I am trying to read a large vector of custom data type from a binary file. I tried to use the example given here.
The trouble with the example code is, it uses lists and I want to use vectors. So I adapted that code as below, but it takes very long time (more than a minute, I gave up after that) to read even 1 MB file.
module Main where
import Data.Word
import qualified Data.ByteString.Lazy as BIN
import Data.Binary.Get
import qualified Data.Vector.Unboxed as Vec
main = do
b <- BIN.readFile "dat.bin" -- about 1 MB size file
let v = runGet getPairs (BIN.tail b) -- skip the first byte
putStrLn $ show $ Vec.length v
getPair :: Get (Word8, Word8)
getPair = do
price <- getWord8
qty <- getWord8
return (price, qty)
getPairs :: Get (Vec.Vector (Word8, Word8))
getPairs = do
empty <- isEmpty
if empty
then return Vec.empty
else do pair <- getPair
pairs <- getPairs
return (Vec.cons pair pairs) -- is it slow because V.cons is O(n)?
When I tried to run it with ghc --make -O2 pairs.hs
I got the error Stack space overflow: current size ...
How to efficiently read pairs of values from bytestring into vector?

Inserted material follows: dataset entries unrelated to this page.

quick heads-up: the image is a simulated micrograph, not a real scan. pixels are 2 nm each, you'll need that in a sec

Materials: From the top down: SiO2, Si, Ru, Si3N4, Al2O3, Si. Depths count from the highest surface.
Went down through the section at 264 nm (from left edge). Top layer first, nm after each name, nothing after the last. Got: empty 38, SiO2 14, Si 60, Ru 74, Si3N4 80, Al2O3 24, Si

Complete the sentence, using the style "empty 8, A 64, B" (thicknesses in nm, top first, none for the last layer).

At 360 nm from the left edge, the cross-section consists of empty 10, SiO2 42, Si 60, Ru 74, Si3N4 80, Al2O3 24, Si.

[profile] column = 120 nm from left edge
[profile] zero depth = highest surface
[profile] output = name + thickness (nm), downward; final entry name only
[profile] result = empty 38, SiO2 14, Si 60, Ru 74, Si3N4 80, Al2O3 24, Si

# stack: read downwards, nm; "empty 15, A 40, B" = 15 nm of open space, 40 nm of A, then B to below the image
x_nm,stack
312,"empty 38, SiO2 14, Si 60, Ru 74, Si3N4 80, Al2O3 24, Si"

Again, I wish to get complete working code not just only pointers to Haskell site or RWH nor a just list of function/module names.
Here are a couple of examples of creating Vectors from files. They are not the most efficient, but both run in just a couple of seconds in ghci.
module Main where
import qualified Data.ByteString.Lazy as BIN
import qualified Data.ByteString as BS
import qualified Data.Vector.Unboxed as Vec
import System.IO
import System.Posix
getFileSize :: String -> IO Int
getFileSize path = do
stat <- getFileStatus path
return (fromEnum $ fileSize stat)
readVector1 path = do
size <- getFileSize path
withBinaryFile path ReadMode $ \h -> do
-- can also use: size <- hFileSize h
let go _ = do bs <- BS.hGet h 2
return (BS.index bs 0, BS.index bs 1)
Vec.generateM (div size 2) go
pairs (a:b:rest) = (a,b) : pairs rest
pairs _ = []
readVector2 path = do
contents <- BIN.readFile path
-- unfoldr :: Unbox a => (b -> Maybe (a, b)) -> b -> Vector a
let v = Vec.unfoldr go (pairs $ BIN.unpack contents)
where go [] = Nothing
go (p:ps) = Just (p, ps)
return v
main = do
v <- readVector1 "rand" -- large file
print $ Vec.length v
v <- readVector2 "rand"
print $ Vec.length v
A third alternative:
readVector3 path = do
contents <- BS.readFile path
let size = BS.length contents
v = Vec.generate (div (fromIntegral size) 2) go
where go i = let a = BS.index contents (2*i)
b = BS.index contents (2*i+1)
in (a,b)
return v
This one turns out to be the fastest of the three.